James Bowman’s review today, at the American Spectator, of Iron Lady, the Meryl Streep movie about Margaret Thatcher, is right on target. He complains that the movie lingers (and lingers and lingers and lingers) over an almost entirely fictional account of Lady Thatcher in her dotage (yes, she has a form of dementia now, but the film invents its manifestations from thin air), while showing very little of her actual career in public life. Indeed, the entire period from the Falklands War to the end of the Cold War (nine years) is disposed of via a montage that lasts all of about 45 seconds, or maybe a minute. We see plenty of flashbacks of her showing her iron, but very, very little that indicate what she is showing her iron about. As Bowman writes, the producers have made “a political movie from which the politics has been extracted as a taxidermist draws out the brain of an animal he is stuffing through its nose. If there were any politics in it, they would have had to pick a side and portray Margaret Thatcher as essentially right or essentially wrong, so offending a significant portion of their potential audience who are, more than 30 years later, still passionately committed to one view or the other.
But this is foolish. They still could have avoided taking sides while portraying a lot more of the events of her career from a basically neutral standpoint. This isn’t journalism, of course, but even today there are good journalists who show that an even-handed neutrality in reporting can avoid betraying any bias while still portraying events in an interesting, dramatic (but not dramatized), even gripping manner. If print journalists can do this, it should be even easier for film-makers to do so.
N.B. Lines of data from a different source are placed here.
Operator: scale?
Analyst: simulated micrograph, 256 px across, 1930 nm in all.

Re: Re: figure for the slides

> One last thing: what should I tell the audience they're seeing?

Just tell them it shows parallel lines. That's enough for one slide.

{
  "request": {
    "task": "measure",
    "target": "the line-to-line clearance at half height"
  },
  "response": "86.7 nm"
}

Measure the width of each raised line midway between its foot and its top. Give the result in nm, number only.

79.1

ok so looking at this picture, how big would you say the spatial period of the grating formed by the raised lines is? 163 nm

For instance, a film-maker need evince no position on Thatcher’s philosophy in order to have Streep-as-Thatcher recreate the famous phone call in which Thatcher told the elder Bush to not “go wobbly” against Saddam Hussein. One need not agree with Thatcher’s support of Ronald Reagan’s hard line in the Cold War to show her making a speech in support of deploying mid-range missiles in Europe. And so on. Plenteous drama is achievable without necessarily taking sides. But the film-makers do none of this. As a result, they take the remarkable life of an indomitable lady and turn it into a series of brief flashbacks supporting the story of an almost pathetically confused old dame. Again, go back and read Bowman’s review. Good stuff.